K-Means…leveraging data parallelism!’
Published:
One can find the code here:
A brief overview:
K-means is a bulk synchronous parallel algorithm (BSP). BSP algorithms are composed from a sequence of supersteps, each of which contains: parallel computation, in which processes independently perform local computations and produce some values communication, in which processes exchange data barrier synchronisation, during which processes wait until every process finishes Data-parallel programming models are typically a good fit for BSP algorithms, as each bulk synchronous phase can correspond to some number of data-parallel operations.
At each iteration of K-means, we can associate multiple points to clusters, and compute the average of the k clusters, in parallel. Note that the association of a point to its cluster is independent of the other points in the input, and similarly, the computation of the average of a cluster is independent of the other clusters. Once all parallel tasks of the current iteration complete, the algorithm can proceed to the next iteration.
The k-means algorithm is very sensitive to the initial choice of means. There are three choice strategies implemented:
Uniform Choice is the simplest strategy. It chooses n colors uniformly in the entire color space, regardless of the colors used in the image. If the image has a dominant color, the means created by this strategy will likely be very far away from the clusters formed by this dominant color. You can try setting the Uniform Choice strategy with 1, 10 and 30 steps. You will notice the initial choice is quite bad, but the quality improves as the k-means algorithm is applied in more steps.
Random Sampling is another simple strategy, but with better results. For the initial means, it randomly samples n colors from the image. This yields good results if the image has few dominant colors, but it cannot handle subtle nuances in the image. Again, if you try this strategy with 1, 10 and 30 k-means iteration steps, you will notice improvements as the k-means algorithm is ran more.

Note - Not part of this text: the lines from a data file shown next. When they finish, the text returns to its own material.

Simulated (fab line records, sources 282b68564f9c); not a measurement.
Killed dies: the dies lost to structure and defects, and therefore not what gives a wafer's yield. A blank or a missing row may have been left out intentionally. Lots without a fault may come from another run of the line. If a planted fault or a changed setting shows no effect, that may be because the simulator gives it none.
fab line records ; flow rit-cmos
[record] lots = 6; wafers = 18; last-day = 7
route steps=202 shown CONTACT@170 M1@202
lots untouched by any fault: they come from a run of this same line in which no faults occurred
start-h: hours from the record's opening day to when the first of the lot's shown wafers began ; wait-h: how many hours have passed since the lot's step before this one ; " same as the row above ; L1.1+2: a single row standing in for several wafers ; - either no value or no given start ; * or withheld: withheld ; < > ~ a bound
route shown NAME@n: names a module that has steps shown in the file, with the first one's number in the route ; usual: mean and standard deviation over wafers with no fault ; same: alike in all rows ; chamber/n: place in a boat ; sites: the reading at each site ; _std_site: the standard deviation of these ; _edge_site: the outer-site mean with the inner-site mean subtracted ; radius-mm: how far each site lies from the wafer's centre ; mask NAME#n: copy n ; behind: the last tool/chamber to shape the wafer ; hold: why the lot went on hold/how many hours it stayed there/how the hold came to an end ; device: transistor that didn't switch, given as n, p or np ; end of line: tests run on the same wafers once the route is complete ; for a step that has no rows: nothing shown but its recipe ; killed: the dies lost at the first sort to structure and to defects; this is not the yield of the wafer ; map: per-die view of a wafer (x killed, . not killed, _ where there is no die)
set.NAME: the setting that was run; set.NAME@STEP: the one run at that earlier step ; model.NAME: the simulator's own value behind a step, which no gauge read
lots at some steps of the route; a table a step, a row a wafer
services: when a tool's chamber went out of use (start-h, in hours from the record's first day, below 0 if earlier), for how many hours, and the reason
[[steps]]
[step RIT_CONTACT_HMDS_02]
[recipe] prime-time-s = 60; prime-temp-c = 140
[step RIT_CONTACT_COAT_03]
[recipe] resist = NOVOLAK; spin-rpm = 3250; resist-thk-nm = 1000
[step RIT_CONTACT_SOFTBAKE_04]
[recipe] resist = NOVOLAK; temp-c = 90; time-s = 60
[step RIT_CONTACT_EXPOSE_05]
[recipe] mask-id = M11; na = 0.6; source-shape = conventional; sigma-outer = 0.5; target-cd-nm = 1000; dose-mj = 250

Uniform Random is the most complex strategy to pick means, but it also produces the best results. It works by uniformly splitting the color space in sub-spaces. It then counts the number of pixels that have colors belonging to that sub-space. Based on this number, it chooses a proportional number of means in the sub-space, by randomly sampling from the pixels in that sub-space. Therefore, if your image has dominant colors, this strategy will drop a proportional number o f means for each dominant color, thus allowing the k-means algorithm to capture fine nuances.